Sunday, May 6, 2012

John's Versatile Answers, EST 2012

You may recall that I recently fixed the Versatile Blogger Award. In doing so I added six interview questions to the award, but would only answer them after all six of my recipients did. Well, they have, and so now I have to admit things about myself. I promise to make them uncomfortable.

1. What's the last sentence (from any of your work) that made you feel pride in writing?
--After receiving some theta manuscripts back recently, I’ve found I like more of my book than feels appropriate. I love this weird thing. The last line that made me almost ashamed of myself to enjoy having found was this relationship advice:

“You can go find her. When you do, if she’s worth it, take no excuses and abide. If she isn’t, masturbate. Words of my father.”

2. What’s the last work of fiction that left you envying the creator? In what way did you envy he/she/it/them?
--Thomas Pynchon’s The Crying of Lot 49 hit me pretty hard. There is not one page for at least the first hundred pages whereon he didn’t write at least one notion, one sentence or paragraph unlike anyone else has ever written. Vastly culturally literate while being unafraid of silliness, intimately knowledgeable about people’s pettiness and the frequent apathy of fate, culminating in a game of Strip Trivia. I don’t necessarily want to have written The Crying of Lot 49, but I write late into many nights pursuing that enticing output.
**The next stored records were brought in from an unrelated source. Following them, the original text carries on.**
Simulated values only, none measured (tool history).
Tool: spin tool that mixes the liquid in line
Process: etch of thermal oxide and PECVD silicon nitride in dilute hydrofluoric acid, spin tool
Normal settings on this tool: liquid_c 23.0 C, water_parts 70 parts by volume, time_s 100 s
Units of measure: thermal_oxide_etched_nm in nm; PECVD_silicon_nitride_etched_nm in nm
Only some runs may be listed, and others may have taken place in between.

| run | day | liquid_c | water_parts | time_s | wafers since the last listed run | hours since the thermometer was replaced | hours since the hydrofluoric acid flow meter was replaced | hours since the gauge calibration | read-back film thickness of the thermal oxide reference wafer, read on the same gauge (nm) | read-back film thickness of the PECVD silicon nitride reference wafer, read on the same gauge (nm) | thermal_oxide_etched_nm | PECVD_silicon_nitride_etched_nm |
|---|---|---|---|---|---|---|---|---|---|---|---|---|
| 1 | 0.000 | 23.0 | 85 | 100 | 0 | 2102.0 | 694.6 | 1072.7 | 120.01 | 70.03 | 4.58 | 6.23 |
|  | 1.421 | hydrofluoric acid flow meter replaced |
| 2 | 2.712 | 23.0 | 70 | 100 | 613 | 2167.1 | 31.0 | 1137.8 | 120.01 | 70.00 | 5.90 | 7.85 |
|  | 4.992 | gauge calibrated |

3. In your entire life, what have you most catastrophically failed at cooking or baking?
--My culinary arts are limited, and so my failures are mostly mundane. However, I am still haunted by a calamitous case of macaroni. I returned to the kitchen after only a few minutes to find all the water boiled away, and every macaroni having gone vertical and burned to the bottom of the pot, so that I was faced with a cast coral reef of inedible dinner. Some of the macaroni-ends even wriggled and puckered in the heat, in such a sphinctorial fashion that I was off pasta entirely for months. It took an hour to scrape all that crap off.

4. What field of science most frequently inspires you?
--Physics. It unites all things miniscule and enormous. We are made up of things so small we can’t see them, and we contribute to a world so big we can’t recognize it. Physics also rings both those scales into viewable context. Like G.K. Chesterton, I feel distinct awe that everything and everyone is made of the “one stuff.” It’s a versatile stuff.

5. What task most recently frightened, grossed you out or otherwise intimidated you, such that you got someone else to do it?
My family recently bought me a cell phone so that I won’t die in a ditch somewhere without calling. Upon arrival it required some thirteen different calls to activate and set up. After about four I was ready to shatter the device against a wall, and so you could say I was intimidated to the point where I asked them to do the rest. I hate you, automated operator.

6. Who is your favorite dead author? Or, if there is no single such person, name six of your beloved dead authors (in no necessary order).
You may have guessed that I have no single favorite. But here are six beloved writers: Mark Twain, Jonathan Swift, Douglas Adams, Homer, J.R.R. Tolkien and Aleksandr Solzhenitsyn.


  1. How did you possibly mess up pasta so severely? That's hysterical.

    1. It was some kind of magnetic disturbance in the world. Terrifies me, but I've never been able to repeat it.

  2. Great answers, all of them - and your quotation sounds intriguing and interesting - hurry up and get it out there!!!
    But I'm with Richard - that macaroni story cracks me up. "Coral reef." TOO FUNNY.

    1. Thanks for the support, Cathy. Have you been following along the writing process? I remember your very kind words on my composition mega-post...

  3. Wonderful answers. The macaroni thing cracked me up. My smaller portion swears that spaghetti is cooked when it sticks to a wall it is thrown at. Would your macaroni have stuck - or was it past that.

    1. We're talking "past that." It was stuck to the pan already, and how.

  4. You reminded me that I have read a fantasy novel that I enjoyed. The Hitch Hiker's Guide To The Galaxy.
    The only author I envy is J.P. Donleavy. I would love to be able to carry on a rant about nothing in particular and hold the reader's attention the way he does to me.

    1. And no other author in the world has this ability? I wonder what's unique about JP's work there.

  5. There may be others with the ability, I just haven't found them yet.
    When I bought his Fairytale Of New York, I was browsing a 2nd hand book store and I bought the book without even looking at the blurb because I like the song of the same name.
    If you ever read one of his books I would be fascinated to know what you think of his style.